Not sure I miss you, Spalding, but it's some pretty good work.
So that's, I mean, just in a very brief tour nutshell, that's the result?
Is there a country that America set its sights on to keep it free of tyranny that it kept free of tyranny and made free?
I mean they've been fighting against Castro for 40 plus years.
They've been fighting against Al Qaeda for 13 plus years.
And how's all that going?
And that's just, I mean, a very brief tour of the externalities of American foreign policy.
What about the internalities?
If they're aiming to make external countries more free, it must be because the American government, at every level, at all its levels, must be really excellent at making Americans more free.
Right?
And so they must have learned how to do this at home, and then brought all of this wonderful expertise to foreign countries.
And of course it's complete nonsense.
I think in the 90s a black in Washington DC, which is really right outside the window of the Capitol, the White House, A black man in Washington DC was 770 times more likely to be murdered than a man or woman living in Austria.
770 times.
It seems to me that the Austrians would have a good case on US foreign policy principles of invading the US and saving us or saving them from the American government.
The American government can't run schools Can't run the post office with any kind of efficiency, can't maintain roads, can't keep bridges running, has a hugely decaying infrastructure, has created a vast dependent class.

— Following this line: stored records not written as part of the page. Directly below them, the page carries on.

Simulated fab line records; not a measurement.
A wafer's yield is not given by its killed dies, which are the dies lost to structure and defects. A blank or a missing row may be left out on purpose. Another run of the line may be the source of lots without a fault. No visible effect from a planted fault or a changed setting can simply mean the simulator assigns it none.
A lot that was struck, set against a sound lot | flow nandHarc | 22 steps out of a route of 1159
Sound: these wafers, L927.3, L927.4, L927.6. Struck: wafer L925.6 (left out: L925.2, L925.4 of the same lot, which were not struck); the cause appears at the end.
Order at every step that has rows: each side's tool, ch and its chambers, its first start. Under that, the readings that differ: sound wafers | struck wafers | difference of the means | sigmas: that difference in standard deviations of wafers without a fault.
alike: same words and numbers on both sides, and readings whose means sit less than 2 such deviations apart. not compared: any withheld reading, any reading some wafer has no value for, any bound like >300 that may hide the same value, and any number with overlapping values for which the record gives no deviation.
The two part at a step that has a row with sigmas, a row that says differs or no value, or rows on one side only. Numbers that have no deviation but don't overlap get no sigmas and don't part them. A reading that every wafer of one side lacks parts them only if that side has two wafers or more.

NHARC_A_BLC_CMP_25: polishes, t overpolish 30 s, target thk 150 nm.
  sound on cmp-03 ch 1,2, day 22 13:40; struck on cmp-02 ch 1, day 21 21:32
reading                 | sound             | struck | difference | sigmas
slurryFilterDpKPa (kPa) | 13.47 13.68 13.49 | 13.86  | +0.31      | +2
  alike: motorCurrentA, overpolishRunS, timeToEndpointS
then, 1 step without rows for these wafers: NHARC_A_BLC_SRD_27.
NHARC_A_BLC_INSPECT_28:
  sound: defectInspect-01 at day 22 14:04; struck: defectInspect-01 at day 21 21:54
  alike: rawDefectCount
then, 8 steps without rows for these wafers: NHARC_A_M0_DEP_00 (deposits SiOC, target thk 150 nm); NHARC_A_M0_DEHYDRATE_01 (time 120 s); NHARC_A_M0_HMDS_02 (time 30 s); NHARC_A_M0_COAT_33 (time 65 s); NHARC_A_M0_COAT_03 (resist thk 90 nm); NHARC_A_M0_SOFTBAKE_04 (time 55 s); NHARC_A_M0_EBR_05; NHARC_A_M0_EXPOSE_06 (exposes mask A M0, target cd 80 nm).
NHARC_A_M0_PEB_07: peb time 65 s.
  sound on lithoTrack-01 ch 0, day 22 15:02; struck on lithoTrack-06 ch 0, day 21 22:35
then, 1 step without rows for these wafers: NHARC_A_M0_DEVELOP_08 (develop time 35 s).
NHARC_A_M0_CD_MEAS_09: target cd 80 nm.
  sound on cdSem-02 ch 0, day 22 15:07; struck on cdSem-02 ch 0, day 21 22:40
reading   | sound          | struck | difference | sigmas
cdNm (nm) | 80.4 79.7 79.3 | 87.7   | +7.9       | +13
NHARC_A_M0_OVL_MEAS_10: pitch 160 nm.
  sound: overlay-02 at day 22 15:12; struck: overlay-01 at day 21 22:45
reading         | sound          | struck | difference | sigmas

1.6 million Americans last year were arrested for drug offenses.
Since the war on drugs, global consumption of opiates has gone up almost 40%.
So even when they have, they can't even keep drugs out of prison, so even if they turn the whole world into a prison they can't get rid of drugs.
The astonishing immoral incompetence and catastrophic results of government programs will in the future be something so astonishing to historians that they will not be able to understand how we could have called for government involvements or cheered yet another government initiative.
I simply won't understand it.
How could we possibly believe this?
So in other words, if the American government was very good at bringing freedom to other countries, we would assume that it would be even better at bringing freedom to its own citizens.
It's good at not educating them, but propagandizing them.
It's good at buying votes by shoveling imaginary money from one group to another.
We used to have civil rights and now we have snivel rights.
It's good at breaking things and blowing things up, destroying families.
But it's got no interest whatsoever in bringing freedom to the masses.
As far as terrorism goes, and I've got a true news about this.
I think it's number five.
There was, of course, back in the day, a couple of decades ago, a whole bunch of countries got together and really wanted to define terrorism so they knew their enemy, but they had to give it up because they could not find a definition of terrorism that didn't include what they themselves were doing.
Terrorism, broadly defined, is generally the use of violence to achieve a political goal.
The political goal is a goal to adjust the laws or processes of the country or leadership and by that definition all government activity is terrorism because all government activity is the use of violence to change the laws, structures and leaders of society.
All laws... Farmers say we want more subsidies for soybeans And they lobby for that.
Well, that's the use of violence or the attempt to use violence to manipulate the public purse to get money they have not earned from people who do not wish to provide it.
You could say the only non-terrorist government activity is failed lobbying, in which case the bribe didn't work.
So it's pretty hard to look at, I mean, just the US in the 20th century and find out where it has used its might, muscle and power to expand freedom domestically or in other countries.
And this all is because of the lack of courage of philosophers.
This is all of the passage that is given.